So many things to stare at on this beautiful map of Rexford and Aqueduct Crossing, from somewhere after 1842 when the original Erie Canal was expanded. The first aqueduct, now too narrow for the new specifications, was replaced by an entirely new aqueduct, and the narrow old lock was replaced by a double-lock, the new Lock 22.
Just to the west of the locks, old and new, we noticed the land and tavern of James Knight, and it made us curious. It turns out that James Knight was none too happy about the relocation of the lock.
A petition to the Committee on Claims indicated that Knight owned land at “Rexford-Flats, a short distance from the upper aqueduct, and directly opposite the upper lock, on which was erected a large and commodious building occupied as a tavern and grocery.” Location was everything, and “the site was rendered valuable by the unavoidable detention of boats at that place.” So widening the canal and doubling the lock was already not going to be in Knight’s favor, because boats would no longer be forced to linger, and the canal itself was going to be relocated to the west of its original course, pretty much through Knight’s grocery. So, he moved it. The Canal Commissioners appropriated forty feet of land in front of the tavern, and Knight moved his building. All cool, right?
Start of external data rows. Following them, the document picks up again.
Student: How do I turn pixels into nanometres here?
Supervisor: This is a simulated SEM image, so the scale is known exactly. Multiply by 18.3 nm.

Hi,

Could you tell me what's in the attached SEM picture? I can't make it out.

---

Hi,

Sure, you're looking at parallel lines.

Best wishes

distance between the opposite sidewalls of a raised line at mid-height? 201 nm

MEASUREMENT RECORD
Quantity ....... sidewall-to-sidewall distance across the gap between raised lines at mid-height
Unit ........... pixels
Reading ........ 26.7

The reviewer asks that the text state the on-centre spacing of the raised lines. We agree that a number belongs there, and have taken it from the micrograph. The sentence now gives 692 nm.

Well, no. Because at some point after that decision was made in 1834, the Canal Commission changed the path. Instead of putting the new canal to the west of the existing canal, it would go to the east. That not only “leaves the petitioner much further from the enlarged canal, but forty feet farther from the old canal; that the use of said petitioner’s buildings has been worth much less since the removal; and that the basement room before removal would command a rent of $300, now not over $25 or $30.” To add insult to injury, “a building stands directly opposite that of the petitioner, on the other side of the canal, and is occupied for a similar purpose, and about the same distance from the canal the building of the petitioner was before it was removed. And the said building of the petitioner being now forty feet farther from the canal, it renders it almost useless for a grocery, in consequence of the building on the other side being now so much nearer the canal.”
We’re of the mind that people who were capable of life on the canal, arduous by all reports, were capable of hauling themselves an extra forty feet, but perhaps he had a point. An act was submitted to the Legislature and passed in 1842, requiring the canal to ascertain the amount of damages sustained by Knight going back to 1835. What was done, and whether he moved the Tavern again, we don’t know.